What i am having difficulties with is summarizing through time each of the user_id through their events in event_timestamp column to find the retention / churn outcome like the first image i mentioned.
I don't think your question is very clear, nor do I think you know exactly what you're trying to do. You say you're trying to use R to calculate churn and retention, but you've provided no actual R code, only SQL statements that you appear to be running from inside an R environment.

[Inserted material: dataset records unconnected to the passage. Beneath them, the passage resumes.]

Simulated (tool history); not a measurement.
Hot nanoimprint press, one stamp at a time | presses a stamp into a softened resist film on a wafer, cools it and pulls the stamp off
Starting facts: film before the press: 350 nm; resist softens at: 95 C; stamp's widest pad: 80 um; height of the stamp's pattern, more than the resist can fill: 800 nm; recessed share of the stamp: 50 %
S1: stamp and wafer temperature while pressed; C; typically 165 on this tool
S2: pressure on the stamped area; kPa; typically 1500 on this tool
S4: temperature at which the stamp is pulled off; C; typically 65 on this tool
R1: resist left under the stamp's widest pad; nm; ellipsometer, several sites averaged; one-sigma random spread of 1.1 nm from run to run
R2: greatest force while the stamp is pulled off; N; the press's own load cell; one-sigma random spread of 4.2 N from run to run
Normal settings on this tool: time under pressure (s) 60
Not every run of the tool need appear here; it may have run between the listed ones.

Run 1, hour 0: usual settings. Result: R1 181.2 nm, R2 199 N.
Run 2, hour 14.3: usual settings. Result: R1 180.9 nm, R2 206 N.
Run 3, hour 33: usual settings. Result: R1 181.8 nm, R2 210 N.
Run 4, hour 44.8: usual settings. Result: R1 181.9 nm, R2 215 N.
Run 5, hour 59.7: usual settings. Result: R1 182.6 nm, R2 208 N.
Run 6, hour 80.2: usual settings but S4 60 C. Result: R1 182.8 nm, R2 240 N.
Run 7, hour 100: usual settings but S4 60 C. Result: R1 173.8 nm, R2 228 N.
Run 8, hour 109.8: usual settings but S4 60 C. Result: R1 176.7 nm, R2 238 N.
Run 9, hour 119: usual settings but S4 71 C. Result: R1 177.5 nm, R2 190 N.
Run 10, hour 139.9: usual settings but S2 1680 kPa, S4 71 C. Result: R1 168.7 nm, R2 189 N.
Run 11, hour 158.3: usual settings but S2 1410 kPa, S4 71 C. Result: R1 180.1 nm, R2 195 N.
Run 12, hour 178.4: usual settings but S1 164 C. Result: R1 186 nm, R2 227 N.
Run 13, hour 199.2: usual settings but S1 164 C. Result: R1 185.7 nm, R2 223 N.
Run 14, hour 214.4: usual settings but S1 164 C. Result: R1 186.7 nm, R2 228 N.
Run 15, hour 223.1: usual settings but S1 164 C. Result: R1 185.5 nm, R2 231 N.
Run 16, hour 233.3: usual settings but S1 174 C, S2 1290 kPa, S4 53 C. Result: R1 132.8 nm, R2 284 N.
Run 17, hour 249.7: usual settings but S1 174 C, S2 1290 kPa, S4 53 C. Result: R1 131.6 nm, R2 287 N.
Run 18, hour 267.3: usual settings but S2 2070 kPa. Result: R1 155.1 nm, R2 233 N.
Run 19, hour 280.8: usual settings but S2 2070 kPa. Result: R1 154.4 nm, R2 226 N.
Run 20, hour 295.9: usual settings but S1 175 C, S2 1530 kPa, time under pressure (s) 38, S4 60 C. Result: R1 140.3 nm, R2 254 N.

If you want to know the SQL to do all of this in one step, you need to ask a different, better question. However, given that you've provided a .csv file of the data, I have ignored the SQL portion of your question and provided an R solution, including data handling.
library(dplyr)
library(zoo)
library(ggplot2)
library(reshape2)
library(scales)
df <-
read.csv([location of the .csv on your machine], header = TRUE) %>%
mutate(month = format(as.Date(event_timestamp), format = "%Y-%m"))
installs <- #calculates all installs for all versions of the app by month
df %>%
group_by(user_id) %>%
slice(1) %>%
group_by(month) %>%
summarise(tot_installs = n())
last_use_date <- #finds the last time a user actually used any version of the app (i.e., when they "churned" away)
df %>%
group_by(user_id, month) %>%
summarise(tot_uses = n()) %>%
group_by(user_id) %>%
filter(month == max(month)) %>%
group_by(month) %>%
summarise(stopped_using = n())
installs %>%
full_join(last_use_date) %>%
mutate(cum_sum_install = cumsum(tot_installs),
cum_sum_stopped = cumsum(stopped_using),
Churn = cum_sum_stopped/cum_sum_install,
Retention = 1 - Churn) %>%
select(month, Churn, Retention) %>%
melt(id.vars = "month") %>% # melt the data frame for easy plotting
ggplot(aes(x = month, y = value, fill = variable)) +
geom_bar(stat = "identity") +
scale_fill_manual(name = "", values = c("red", "blue")) +
labs(x = "Month", y = "") +
scale_y_continuous(labels = percent) +
theme(legend.position = "bottom",
axis.text.x = element_text(angle = 45, vjust = 1, hjust = 1))